Support and resistance levels are the prices that a stock or an index are unlikely to breach. These are derived from the technical analysis of stocks and indices. The support level is one below which a stock is unlikely to fall. This is because the analysis of the historical price movement of that stock has shown that at that particular price level, there was a surge of interest among buyers. As a result, the stock usually bounces back after hitting this crucial price level. Like stocks, an index can also have a support level.
|The stock fell to its support in January and February, but bounced back each time. Selling pressure broke down the support in March and it fell to the next level.|
|The stock faced resistance at Rs 60 and fell back after touching it once in February. The next time it crossed the resistance level in March and shot up decisively.|
There can be multiple support levels for a stock. Widespread selling can cause a stock (or index) to break one support and seek a new one at a lower level. As soon as the support level is crossed, the share price goes into a free fall until it reaches the next support level. This sharp fall usually occurs because a lot of investors exit from the stock as soon as the support level is breached.

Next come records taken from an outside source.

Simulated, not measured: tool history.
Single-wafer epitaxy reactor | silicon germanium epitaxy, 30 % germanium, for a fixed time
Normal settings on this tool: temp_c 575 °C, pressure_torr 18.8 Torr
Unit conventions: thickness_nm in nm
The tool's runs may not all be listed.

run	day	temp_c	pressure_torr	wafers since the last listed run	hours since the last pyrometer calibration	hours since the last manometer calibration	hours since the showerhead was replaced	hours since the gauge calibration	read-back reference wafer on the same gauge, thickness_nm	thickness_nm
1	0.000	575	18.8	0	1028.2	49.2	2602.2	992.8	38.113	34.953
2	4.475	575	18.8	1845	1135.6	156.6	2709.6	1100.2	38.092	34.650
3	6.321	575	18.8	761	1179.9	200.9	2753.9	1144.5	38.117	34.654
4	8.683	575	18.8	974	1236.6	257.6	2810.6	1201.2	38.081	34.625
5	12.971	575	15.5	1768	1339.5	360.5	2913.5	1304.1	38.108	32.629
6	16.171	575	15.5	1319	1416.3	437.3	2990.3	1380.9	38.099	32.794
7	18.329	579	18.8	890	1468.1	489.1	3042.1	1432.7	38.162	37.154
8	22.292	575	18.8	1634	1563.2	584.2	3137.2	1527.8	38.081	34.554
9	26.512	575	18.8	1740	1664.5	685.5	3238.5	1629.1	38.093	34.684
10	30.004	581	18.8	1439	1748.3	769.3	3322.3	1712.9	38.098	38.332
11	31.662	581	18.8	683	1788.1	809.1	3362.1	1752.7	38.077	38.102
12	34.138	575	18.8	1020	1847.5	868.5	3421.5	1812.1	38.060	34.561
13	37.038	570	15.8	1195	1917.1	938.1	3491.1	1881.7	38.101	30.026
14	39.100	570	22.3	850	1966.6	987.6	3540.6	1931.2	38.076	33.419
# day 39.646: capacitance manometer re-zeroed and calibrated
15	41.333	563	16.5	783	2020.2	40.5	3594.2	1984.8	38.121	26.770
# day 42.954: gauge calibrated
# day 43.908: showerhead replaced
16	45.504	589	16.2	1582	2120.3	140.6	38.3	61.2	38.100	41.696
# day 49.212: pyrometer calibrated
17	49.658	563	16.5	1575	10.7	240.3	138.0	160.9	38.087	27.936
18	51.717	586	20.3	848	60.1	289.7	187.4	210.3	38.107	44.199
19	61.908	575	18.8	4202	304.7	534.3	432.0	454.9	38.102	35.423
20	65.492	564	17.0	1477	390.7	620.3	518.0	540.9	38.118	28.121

In the hypothetical example (see graph), the stock was quoting at Rs 120 and reached its first support of Rs 100 and then Rs 80. The stock fell to Rs 100 twice and managed to bounce back each time. But the selling pressure broke down the support level and the stock fell below Rs 100, coming all the way down to Rs 80. At such a level, buyers in large numbers usually step in because the price seems attractive.
Resistance is the opposite of support. It is the level which is difficult for a stock or an index to cross. While the support level acts as a floor, the resistance is the ceiling for the stock price. If the support level signifies a buying opportunity, the resistance level is time to book profits. A lot of investors tend to sell when a resistance level is reached, triggering a decline in the stock price.
After a stock falls below the support level, this price becomes the resistance level. A stock usually finds it difficult to cross this price level once it has fallen decisively below it.
It’s not as if this ceiling cannot be breached. If a stock crosses the resistance, it usually sees a sudden surge in interest in investors and the stock price shoots up. Here again, a new resistance level is set at higher levels once the stock crosses the previous price hurdle. In the given example, the stock faced resistance at Rs 60 and fell back after touching it. The next time it cleared the level and shot up decisively till it touched the second resistance level at Rs 75.
Technical indicators such as support and resistance levels are only for the short term. They are immaterial when it comes to long-term investments. For long-term investors, fundamentals are more meaningful than technicals.